Fearing the burdens of U.S. court litigation, many foreign companies doing business with American counter-parties insist on forum selection clauses that call for resolution of disputes outside of U.S. courts, either in foreign courts or international arbitration. High on the list of objectives may be avoiding U.S.-style discovery, which can justifiably strike fear into the hearts of non-U.S. companies. However, before congratulating themselves too heartily, such companies should consider the often overlooked provisions of a U.S. statute that authorizes U.S. courts to order discovery for use in certain foreign legal proceedings.

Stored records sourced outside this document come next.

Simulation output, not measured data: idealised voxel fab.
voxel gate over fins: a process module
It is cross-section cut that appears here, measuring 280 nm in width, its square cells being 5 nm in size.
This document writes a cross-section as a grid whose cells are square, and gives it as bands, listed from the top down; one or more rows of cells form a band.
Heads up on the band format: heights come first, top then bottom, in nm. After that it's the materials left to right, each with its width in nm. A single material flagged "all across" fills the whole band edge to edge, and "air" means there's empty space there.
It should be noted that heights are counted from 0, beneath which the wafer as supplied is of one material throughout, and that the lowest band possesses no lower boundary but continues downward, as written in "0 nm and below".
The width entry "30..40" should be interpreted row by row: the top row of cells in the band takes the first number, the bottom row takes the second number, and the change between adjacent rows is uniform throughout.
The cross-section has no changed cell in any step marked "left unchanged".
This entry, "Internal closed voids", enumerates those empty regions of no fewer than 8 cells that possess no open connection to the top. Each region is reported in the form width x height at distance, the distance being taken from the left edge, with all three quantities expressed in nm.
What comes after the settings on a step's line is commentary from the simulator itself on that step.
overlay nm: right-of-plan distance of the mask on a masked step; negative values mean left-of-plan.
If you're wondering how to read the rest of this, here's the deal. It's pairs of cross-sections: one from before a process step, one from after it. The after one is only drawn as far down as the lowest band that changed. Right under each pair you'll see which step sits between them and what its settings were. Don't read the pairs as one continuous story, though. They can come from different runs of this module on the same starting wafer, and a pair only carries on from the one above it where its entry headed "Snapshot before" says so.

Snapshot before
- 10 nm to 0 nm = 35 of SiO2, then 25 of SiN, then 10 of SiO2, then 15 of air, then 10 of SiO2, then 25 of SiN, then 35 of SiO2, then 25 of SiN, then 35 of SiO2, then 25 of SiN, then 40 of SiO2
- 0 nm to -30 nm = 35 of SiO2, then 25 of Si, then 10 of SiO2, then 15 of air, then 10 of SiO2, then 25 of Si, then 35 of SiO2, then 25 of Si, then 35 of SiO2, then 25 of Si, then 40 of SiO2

The statute, codified at 28 U.S.C. § 1782, is entitled “Assistance to Foreign and International Tribunals and to Litigants Before Such Tribunals.” Enacted in 1948 with the “twin aims of providing efficient means of assistance to participants in international litigation in our federal courts and encouraging foreign countries by example to provide similar means of assistance to our courts,” In re Malev Hungarian Airlines, 964 F.2d 97, 100 (2d Cir. 1992), the statute provides:
The district court of the district in which a person resides or is found may order him to give his testimony or statement or to produce a document or other thing for use in a proceeding in a foreign or international tribunal, including criminal investigations conducted before formal accusation. The order may be made pursuant to a letter rogatory issued, or request made, by a foreign or international tribunal or upon the application of any interested person and may direct that the testimony or statement be given, or the document or other thing be produced, before a person appointed by the court.
In 2004, the Supreme Court decided Intel Corp. v. Advanced Micro Devices, Inc., 542 U.S. 241 (2004), which became a landmark case on section 1782, and remains the only 1782 case to make its way to the High Court. AMD, which filed an antitrust complaint against Intel with the Directorate-General for Competition of the Commission of the European Communities, alleged that Intel had violated European competition law. AMD sought discovery from Intel under section 1782 in California. The district court found that the statute did not authorize the requested discovery but the appellate court reversed. See Advanced Micro Devices, Inc. v. Intel Corp., 292 F.3d 664 (9th Cir. 2002). The Supreme Court affirmed the appellate court’s holding authorizing the requested discovery, resolving several previously unsettled issues under 1782.
The Court in Intel held that section 1782 may be invoked where (1) the discovery is sought from a person residing in the district of the court to which the application is made; (2) the discovery is for use in a proceeding before a foreign tribunal; and (3) the applicant is a foreign or international tribunal or an “interested person.” Importantly, the Court found that section 1782 does not impose a “foreign discoverability” requirement, and that “foreign or international proceeding” includes quasi-judicial and administrative proceedings, even if not yet pending, as long as they are reasonably contemplated and potentially subject to judicial review.
The Court also clarified the standard for district courts to exercise their discretion (courts “may order” requested discovery) in determining whether to order discovery in a particular case:
(1) whether the person from whom discovery is sought is a participant in the foreign proceeding, and thus the need for § 1782(a) aid generally is not as apparent as it ordinarily is when evidence is sought from a nonparticipant in the matter arising abroad; (2) the nature of the foreign tribunal, the character of the proceedings underway abroad, and the receptivity of the foreign government or the court or agency abroad to U.S. federal-court judicial assistance; (3) whether the § 1782(a) request conceals an attempt to circumvent foreign proof gathering restrictions or other policies of a foreign country or the United States; and (4) whether the request is unduly intrusive or burdensome.
Since Intel, many litigants have invoked section 1782, giving rise to a rich jurisprudence on application of the four discretionary factors identified by the Supreme Court, and raising other important issues that remain unsettled. Chief among the unsettled issues is whether and when the statute’s “foreign or international tribunal” language applies to private arbitration tribunals.